This extract comes from a pamphlet issued by promoters selling stock for a company organized to market Elmer A. Burlingame's "telegraphing typewriter". This was a case where the ideas so breathlessly embraced actually far exceeded the technical abilities of Burlingame's invention, but it does show the ongoing public interest in the distribution of news and entertainment.
What Burlingame Did, Robert Cleveland, 1908, pages 47, 49-54:
 IF  Burlingame did nothing more than replace the Morse system in the sending of messages and press dispatches the world would owe him a debt of gratitude; but his invention opens up new fields which are beyond the achievements possible with all other telegraphic machines.
    A cursory glance at the many practical uses for the telegraphing typewriter readily shows that Burlingame has reached a goal not only beyond his fondest hopes, but what might be expected in this progressive, quick-moving age of ours where we accomplish in minutes what required hours for our grandfathers to perform.
    Of all the uses described by Burlingame to the writer the most interesting and practical in utility and service to the public is what he terms "the news ticker service."
The News

News Day
and Night
    Subsidiary companies using his machines will be formed in each city and town. There will be a central news station in each community run in connection with a newspaper, or the Associated Press. In the places of business and homes of subscribers will be little receiving instruments weighing only five pounds. Each instrument will be leased just as the telephone is, for a nominal sum monthly. Commencing early in the morning, and continuing all day long and into the hours of the evening, the news of the world will be sent to these business houses and homes all over the city. The little receiver or ticker will print the news in page form on a roll of paper that unreels from the instrument. The news will be very brief, just enough to give the gist of the matter. The detailed account will be given to the public in the usual manner through the newspapers.
   News Crazy       For example, the machines will give the telegraphic news for two hours in the morning. Whatever happens anywhere, just as soon as the news is gathered, it will be sent on these machines. Imagine the satisfaction the subscriber will derive in getting the news so quickly and concisely. And we must admit that we Americans are "news crazy."
     The financial news will then be given for two hours, followed by the sporting news and local news for an equal period. Then general news will be sent out the remainder of the evening and night.
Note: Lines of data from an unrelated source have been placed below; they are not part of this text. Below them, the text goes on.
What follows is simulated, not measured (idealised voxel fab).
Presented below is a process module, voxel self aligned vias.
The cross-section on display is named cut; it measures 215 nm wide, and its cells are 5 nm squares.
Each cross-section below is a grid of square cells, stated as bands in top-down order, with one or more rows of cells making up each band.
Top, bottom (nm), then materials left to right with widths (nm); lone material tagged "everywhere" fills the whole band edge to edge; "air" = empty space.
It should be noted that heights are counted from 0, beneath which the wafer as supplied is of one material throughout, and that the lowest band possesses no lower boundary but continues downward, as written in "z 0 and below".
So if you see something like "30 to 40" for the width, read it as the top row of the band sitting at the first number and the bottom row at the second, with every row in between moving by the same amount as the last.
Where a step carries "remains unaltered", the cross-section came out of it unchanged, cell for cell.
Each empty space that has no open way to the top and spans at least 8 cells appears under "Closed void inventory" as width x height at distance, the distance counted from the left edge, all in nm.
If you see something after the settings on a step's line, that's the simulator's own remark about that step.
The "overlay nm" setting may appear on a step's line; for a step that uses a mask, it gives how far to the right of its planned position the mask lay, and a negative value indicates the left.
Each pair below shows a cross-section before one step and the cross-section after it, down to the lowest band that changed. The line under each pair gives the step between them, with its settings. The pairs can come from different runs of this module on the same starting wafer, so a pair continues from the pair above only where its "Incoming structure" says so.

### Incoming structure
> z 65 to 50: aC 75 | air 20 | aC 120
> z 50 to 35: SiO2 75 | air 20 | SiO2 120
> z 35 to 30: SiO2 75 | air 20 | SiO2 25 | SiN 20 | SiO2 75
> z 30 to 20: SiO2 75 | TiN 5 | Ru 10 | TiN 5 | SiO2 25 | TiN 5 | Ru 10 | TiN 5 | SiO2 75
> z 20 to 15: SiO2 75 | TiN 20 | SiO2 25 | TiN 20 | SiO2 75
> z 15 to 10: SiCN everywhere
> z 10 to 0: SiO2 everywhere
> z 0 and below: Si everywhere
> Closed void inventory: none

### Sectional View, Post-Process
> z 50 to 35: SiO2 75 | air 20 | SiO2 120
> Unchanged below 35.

    Electrical experts, newspaper men and business men who have investigated Burlingame's invention say that there will be more "news tickers" in use within two years than there were telephones in the first fifteen years, and later there will be more news tickers installed than all the telephones combined. A moment's reflection on the wonderful achievements in the world of invention during the past few years quickly conveys to one the positive assurance that such will be the case.